Suggestion: cmake system for downloading datasets #324

anderkve · 2022-02-09T01:55:06Z

As discussed in the NeutrinoBit meeting today, we sometimes need to use fairly large datasets. (The current example is that Super-K provides their 4D tabulated chi^2 function in two text files with a total size of 150 MB). And this issue will just become more frequent going forward -- e.g. we probably don't want to include every ATLAS FullLikelihood .json file in our repo directly as each of these files are a few MB.

So I think it would be good to have a cmake system for downloading these types of datasets.

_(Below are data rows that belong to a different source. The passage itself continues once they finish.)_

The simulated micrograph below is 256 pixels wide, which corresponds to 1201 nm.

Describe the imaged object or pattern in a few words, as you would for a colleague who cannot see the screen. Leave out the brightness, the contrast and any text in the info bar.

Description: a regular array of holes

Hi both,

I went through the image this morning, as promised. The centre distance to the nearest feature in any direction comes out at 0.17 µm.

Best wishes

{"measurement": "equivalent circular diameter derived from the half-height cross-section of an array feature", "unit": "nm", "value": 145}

In the NeutrinoBit meeting we briefly discussed how we could probably just use a "fake" backend (e.g. in the Super-K case just a BE convenience function that performs interpolation) to effectively get a downloadable dataset in the current cmake system. But I think it will be easier and less confusing to have a separate part of our cmake system properly dedicated to downloading datasets that in reality aren't connected with any backend. Typically, these are the datasets that we would put in SomeBit/data/.

This PR is a suggestion for such a cmake system. It's essentially just a new file datasets.cmake where we can register downloadable datasets, much like how we register backends in backends.cmake.

The current dummy example in datasets.cmake downloads our own CMSSM/NUHM best-fit SLHA files as a tarball from Zenodo and puts them in ExampleBit_A/data/best_fits_SLHA_1705_07935.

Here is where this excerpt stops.